There are people we entrust with our lives – or a big part of our lives, anyway. We entrust the education and care of our children to teachers and sports coaches.
We entrust our retirement savings and college funds to financial managers.
We entrust the structural security and efficient operation of our homes to contractors, electricians and plumbers.
Fire-fighters, police, doctors and nurses – all professionals we entrust with our health and safety.
We trust these people because they have demonstrated a sense of responsibility and competence in their fields and have proven that will act in our interests.
And there are many people who have entrusted some part of their lives to us: our employers, our clients, our friends – and, most important of all, our families and children.
It is no small thing to be entrusted as such.
It means putting aside our own interests to seek what is best for those who have placed their confidence in us.
It begins by understanding and appreciating what they want to make of their lives and their expectations for the future.
To entrust some part of our lives to another requires letting go, respecting their expertise and competence, accepting the reality that some things will go wrong or fail, that nothing is forever.
And to accept the responsibility of taking on what someone entrusts to us requires patience, understanding – and being ready and willing to say what they may not want to hear, but have to.

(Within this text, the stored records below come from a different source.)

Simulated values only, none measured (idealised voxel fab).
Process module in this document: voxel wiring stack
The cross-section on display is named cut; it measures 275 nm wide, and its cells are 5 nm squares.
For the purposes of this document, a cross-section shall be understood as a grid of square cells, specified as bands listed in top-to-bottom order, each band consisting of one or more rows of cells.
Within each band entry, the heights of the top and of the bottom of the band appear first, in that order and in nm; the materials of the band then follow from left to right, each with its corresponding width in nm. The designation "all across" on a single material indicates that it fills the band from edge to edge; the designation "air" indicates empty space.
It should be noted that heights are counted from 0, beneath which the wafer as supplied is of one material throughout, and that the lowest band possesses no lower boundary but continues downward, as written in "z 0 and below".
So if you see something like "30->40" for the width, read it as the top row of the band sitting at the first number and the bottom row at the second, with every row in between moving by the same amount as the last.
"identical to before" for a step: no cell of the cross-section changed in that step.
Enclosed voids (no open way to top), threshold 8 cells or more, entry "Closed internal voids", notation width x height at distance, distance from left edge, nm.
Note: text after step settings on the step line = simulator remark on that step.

Such trust, such commitment, is sacred.
Today, on the mount of the Ascension, Jesus entrusts to us his life, his Gospel of healing, compassion, reconciliation and hope. Having given his life to reveal the love of God for all of us, he entrusts that work to you and me. He commissions us to be his “witnesses” and to continue his work – with all its risks and despite all our doubts. The work of building his church of reconciliation and love requires of us humility, respect, patience; it asks us to let go of our own interests and wants to open our hearts to change and a willingness to cope with that change. In baptism, every Christian of every time and place takes on the role of witness to all that Jesus did and taught. We are witnesses not only in our articulating the powerful words of the Gospel but in the quiet, simple, but no less powerful expressions of compassion and love that echo the same compassion and love of God – God who is Father and Son and Brother and Sister to us all.